These guys have a great tutorial for making rollover images. I tried to do this last year on some sort of java code writer site and had absolutely no success. This method takes what we’ve learned so far and MacGyver’s it in a really clever way.
In the tutorial they address the “old” way of doing rollovers that doesn’t use Java either, but flickers and (so I’ve seen) is relatively unreliable. Or, at least, I couldn’t make it work worth a darn. In that method, you’d use two images and instruct one image to be the static image (when you’re not hovering over it) and the other to be the rollover image that is displayed on top of the static image when you roll over it. The problem with this (as they explain–and I experienced) is that the background image isn’t immediately loaded when you go to the page. It only loads after you roll over the static image. My problem was that the two images that I was switching between (650 x 800 px multi-layered gifs) were too big to be loaded with any kind of fluidity. I’d imagine things would run smoother on a little 50 x 50 px button, but the problem still remains.

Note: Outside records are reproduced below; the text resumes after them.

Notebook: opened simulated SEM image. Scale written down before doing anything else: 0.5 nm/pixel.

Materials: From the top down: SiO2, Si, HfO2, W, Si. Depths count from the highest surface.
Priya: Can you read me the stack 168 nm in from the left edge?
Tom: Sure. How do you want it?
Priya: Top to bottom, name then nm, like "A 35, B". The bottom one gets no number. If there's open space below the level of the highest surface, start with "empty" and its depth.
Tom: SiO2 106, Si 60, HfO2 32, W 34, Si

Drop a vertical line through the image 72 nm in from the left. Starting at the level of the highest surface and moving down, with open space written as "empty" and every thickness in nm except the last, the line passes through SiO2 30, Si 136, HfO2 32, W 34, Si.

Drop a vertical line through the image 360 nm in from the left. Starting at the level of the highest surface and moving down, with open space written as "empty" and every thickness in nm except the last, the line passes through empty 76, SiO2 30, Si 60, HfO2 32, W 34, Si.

With this method, you stack the two pictures in one file and create a little window with a CSS block object that obscures the bottom picture (your rollover image). When you roll over the static image, it shifts up and bada bing, there’s yer rollover image, already loaded.
It might be interesting to experiment with. You could have a blank background and plant rollovers on the page with a top image the same color as the background. When you rolled over one of your images, the rollover image would seem like it was just appearing, or poking its head up or whatever.